But there was one problem: The project, previously estimated to cost $3.9 million, now has a $13.1 million price tag.

It was a problem city staff and MMS Consultants, which conducted the cost estimate and preliminary design, attempted to explain at the second and final community meeting for the East Side Levee Project at the Iowa City Municipal Airport.

“We’ve looked at ways to try to keep the project going, but we just don’t have the funding for the project, and we’re not moving forward,” said Jason Reichart, the city’s special projects engineer.

Paul Anderson of MMS Consultants said the preliminary estimate was based on the other levee project estimates.

“We were extrapolating from previous work [on the levees],” he said. “Some things got missed. Hindsight’s a pretty good thing, but it’s not helping us today.”

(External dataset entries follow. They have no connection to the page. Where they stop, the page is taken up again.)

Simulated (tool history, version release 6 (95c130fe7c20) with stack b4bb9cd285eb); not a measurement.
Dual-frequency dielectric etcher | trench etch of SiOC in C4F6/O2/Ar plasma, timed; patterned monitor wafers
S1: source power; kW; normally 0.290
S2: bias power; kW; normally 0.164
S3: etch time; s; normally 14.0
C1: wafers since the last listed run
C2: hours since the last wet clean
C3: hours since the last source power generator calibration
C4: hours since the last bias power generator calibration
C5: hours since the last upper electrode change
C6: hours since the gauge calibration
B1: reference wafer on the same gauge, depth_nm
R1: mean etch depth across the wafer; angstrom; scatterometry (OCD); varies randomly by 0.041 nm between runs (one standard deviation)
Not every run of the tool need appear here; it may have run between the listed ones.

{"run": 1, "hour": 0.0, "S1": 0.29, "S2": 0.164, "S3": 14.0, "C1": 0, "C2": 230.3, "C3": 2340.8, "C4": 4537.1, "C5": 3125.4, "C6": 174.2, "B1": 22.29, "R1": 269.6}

The project would have built a levee from Highway 6 south to the CRANDIC railroad bridge on the east bank of the Iowa River. The city commissioned the East Side Levee Project in response to the extensive damage sustained during the floods of 1993 and 2008.

The main cause for the increased cost estimate was the addition of two water pumps, necessary for the levee to function as intended and prevent water from collecting behind the levee and in storm drains. The pumps would have cost an estimated $5.2 million apiece.

However, other issues also affected the project. Anderson said the construction of the levee would have been more complex than originally expected, with several areas along the levee being unsuitable for the earthen flood bank in their current state.

“There’s a whole lot of things we discovered [after the initial estimate],” Anderson said. “The anticipation was it could be avoided, but the pumps really were needed. I guess you could say the stars weren’t lined up right.”

It was a hard pill to swallow for those that attended the meeting, many of whom owned property that was damaged in the 2008 flood.

“It’s exasperating to us that nothing is going to be done,” said Dave Clark, an Iowa City resident. “The word ‘can’t’ isn’t in my vocabulary; there must be something the city can do about this.”

He was particularly concerned about an amendment to an ordinance the council approved in 2010 that requires all new or “substantially improved” residential structures located in the floodplain to have the lowest floor elevated a minimum of one foot above the 500-year flood hazard elevation.

Clark thinks the ordinance requires property owners in the floodplain to incur additional costs and burdens if they have to rebuild their property, and without the protection of a levee, the city was forcing the costs on them.

“I’m very anti-government dealing in my affairs,” he said. “If they aren’t going to do anything [about the levee], then leave us alone.”

Some thought the city should try to salvage what funds had already been granted for the project to construct some part of the levee proposal, but Anderson said the levee project couldn’t be constructed piecemeal.

“There really isn’t a way to phase it; it just needs to be built,” he said. “But it’s set up so we don’t lose what we’ve already done.”

Barbara Schelar and Russell Karkowski said they were both incredibly disappointed and surprised at the news.

“I thought it was surprising that people didn’t know about the problem with the back flooding before,” Karkowski said.